The author on the true summit of Trisul 1 at 7145 metres: this was only the second time the true summit of the mountain had been reached. (Jacket shown is our warmest goose down jacket the Fjorm)
Right up until this point, we did not know if we would make the summit, and for the first time in a month, I feel we can do it. The final summit slopes go on for an eternity, with false summits and huge cornices, until finally there is nowhere else up to go. We’ve made it to the true summit of Trisul at 7145m. The views across the Nanda Devi sanctuary towards Nanda Devi East and Nanda Devi Main bring back fond memories of my trip there with Martin Moran two years ago. For now, though, we just sit and absorb the moment. It’s times like these that everything seems so simple and so clear.
After a fair bit of down-climbing and abseiling, the little yellow bivi tents of Camp 4 are a welcome sight, in preparation for the long descent back down to Camp 1 tomorrow morning. On Sunday the 8th October we all roll into Base Camp, on day 23 of the expedition, flushed with success and full of relief: we’re all ready to go home.

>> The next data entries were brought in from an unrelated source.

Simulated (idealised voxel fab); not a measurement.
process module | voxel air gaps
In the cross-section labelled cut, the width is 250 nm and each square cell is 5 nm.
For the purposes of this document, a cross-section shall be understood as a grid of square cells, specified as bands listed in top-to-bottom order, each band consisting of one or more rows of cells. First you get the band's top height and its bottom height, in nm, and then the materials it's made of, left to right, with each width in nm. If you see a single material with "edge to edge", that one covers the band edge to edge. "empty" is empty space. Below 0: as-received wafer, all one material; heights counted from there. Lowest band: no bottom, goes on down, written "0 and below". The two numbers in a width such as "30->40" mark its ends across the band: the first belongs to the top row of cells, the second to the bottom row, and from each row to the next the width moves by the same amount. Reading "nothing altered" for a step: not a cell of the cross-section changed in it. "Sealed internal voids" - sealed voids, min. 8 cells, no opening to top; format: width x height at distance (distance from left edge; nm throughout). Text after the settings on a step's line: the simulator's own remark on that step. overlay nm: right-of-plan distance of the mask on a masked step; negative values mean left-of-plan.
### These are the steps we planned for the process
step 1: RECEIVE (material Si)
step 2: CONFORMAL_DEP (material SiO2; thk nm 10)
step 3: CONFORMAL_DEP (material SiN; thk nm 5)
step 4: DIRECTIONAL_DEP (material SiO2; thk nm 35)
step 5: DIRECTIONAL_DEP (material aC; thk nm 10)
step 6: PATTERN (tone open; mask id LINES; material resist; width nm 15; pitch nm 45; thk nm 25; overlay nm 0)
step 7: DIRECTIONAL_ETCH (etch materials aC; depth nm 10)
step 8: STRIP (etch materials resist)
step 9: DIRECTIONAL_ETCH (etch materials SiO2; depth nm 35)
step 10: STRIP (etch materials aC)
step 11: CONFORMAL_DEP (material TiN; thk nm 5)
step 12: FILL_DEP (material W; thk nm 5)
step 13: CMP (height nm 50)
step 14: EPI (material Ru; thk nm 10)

The 2017 British Trisul Expedition was led by Mark Thomas, an IFMGA Mountain Guide & Jottnar Pro Team member. It was the 2nd ascent to the true summit of Trisul via the West Ridge, and the 1st British ascent of the mountain by this route. The team comprised of Jack Waters, Ian Wade, Zachary Quain, John Mclaren, Arun Mahajan, Benji Fry, Chetan, Furtemba, Martin Moran and Mark Thomas.